Will improving my home's green credentials increase its value?
You might wonder if you'll recoup the cost of your home eco-investments before you move house. But even if you plan to sell up in just a few years, there's increasing evidence that this might not be a problem…

What the estate agents say...

Many property websites now reckon that energy efficiency and micro-generation investments add value to your home.

aboutproperty.co.uk says “By making some simple energy-saving improvements, such as installing quality glazing or fitting an energy efficient condenser boiler, homeowners can really add value to their homes, whilst helping the environment at the same time".

propertyfinder.com thinks that “energy efficiency is coming to the fore in the minds of buyers, and sellers would be wise to reap the benefits by vastly increasing both the value and the saleability of their properties by implementing relatively low-cost measures.” As they rightly say a lot of these measures needn't be pricey - check out our energy saving ideas factsheet. 

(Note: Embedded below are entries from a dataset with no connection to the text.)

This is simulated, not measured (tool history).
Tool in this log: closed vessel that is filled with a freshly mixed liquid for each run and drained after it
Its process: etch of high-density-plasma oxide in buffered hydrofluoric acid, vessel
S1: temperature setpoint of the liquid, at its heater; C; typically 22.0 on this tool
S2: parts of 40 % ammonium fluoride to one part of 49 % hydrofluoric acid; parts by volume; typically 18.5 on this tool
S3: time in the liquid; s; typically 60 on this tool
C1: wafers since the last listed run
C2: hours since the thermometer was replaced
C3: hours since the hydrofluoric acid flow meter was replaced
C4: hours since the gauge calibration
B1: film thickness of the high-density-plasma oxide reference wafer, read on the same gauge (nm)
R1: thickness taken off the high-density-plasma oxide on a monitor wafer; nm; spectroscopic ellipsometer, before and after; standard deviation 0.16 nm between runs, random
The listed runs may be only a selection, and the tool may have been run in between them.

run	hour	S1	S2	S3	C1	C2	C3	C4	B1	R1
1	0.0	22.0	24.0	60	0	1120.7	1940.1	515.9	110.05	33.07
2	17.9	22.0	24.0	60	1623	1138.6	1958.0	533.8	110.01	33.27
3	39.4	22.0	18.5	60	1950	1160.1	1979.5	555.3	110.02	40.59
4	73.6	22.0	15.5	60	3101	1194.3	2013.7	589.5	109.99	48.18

And a survey by The Clydesdale Bank showed that a third of first-time buyers say they will avoid a property which is not energy efficient. So think about energy efficiency improvements and microgeneration installations as a way of improving the value and saleability of your home - just like loft conversions or laying a new carpet.

How much value could it add?

All this is good news for people wanting to do their bit, but make the investments stack up. However the exact value that these investments could add to your home is still pretty hard to pin an exact figure on.

An article in the freesheet newspaper thelondonpaper on 1st March 2007 predicted that within 3 years eco-friendly features could add 6% to the market value of a house - adding £15,000 to a property worth £250,000 in London. The research was carried out by  website beatthatquote.com, who said "investing in eco-friendly technology and choosing energy from renewable sources will be a great way to ensure that your house stands out from the rest".

Research by builders merchants Wolseleys found nearly 63% of adults in Britain would pay more for an energy efficient home, and 24% of these people are willing to pay between £1,000 and £5,000 on top of the property’s asking price for an energy-efficient home and 11% say they would be happy to pay up to £10,000 more.

Home information packs

The Home Information Packs (HIPs) became mandatory in June 2007. These packs, which sellers must prepare to show to buyers, include a range of information about the house, including the Energy Performance Certificate, which gives the house an A to G energy efficiency rating.  Potential buyers should be able to get an idea of the of likely heating, hot water and lighting costs for that house. This should mean that an efficient house, or one that generates its own energy, should sell for more than a leaky, expensive. So far HIPs have proved less than successful though at encouraging energy efficiency improvements among sellers. For more information on the energy efficiency ratings of HIPs click here

Marcus Cox, MD of mysalepack.com believes that it will make the Energy Efficiency status of the home more important to buyers and have a direct bearing on its marketability. Trials of the home info packs in Southwark and Wales have shown that sellers do find it easier and less time consuming to sell the house - and buyers found the information was straightforward and made it less stressful to choose a property.


Some figures on the desirability of sustainable homes:

Sustainability network SPONGE commissioned a MORI poll on this topic and found:
  • 92% of people are keen to see sustainability features offered on new homes.
  • 64% of people say that some sustainability features should be compulsory.
  • 60% of homeowners claim to have installed energy or water saving features since moving into their homes.
  • 45% of people state energy efficiency or water saving features were fairly or overly important when choosing their current home and 73% of people say it's important for when purchasing a house next time.
  • Two thirds of people are willing to pay a monthly charge for sustainable services (e.g convenient recycling, car sharing etc.) 

The report concludes that the lack of information is a key barrier in driving demand for sustainable homes and 73% of people felt that the government should be responsible for communicating the benefits of sustainable homes to the public. So it seems that sustainable services is already acting as an unique selling point for developments!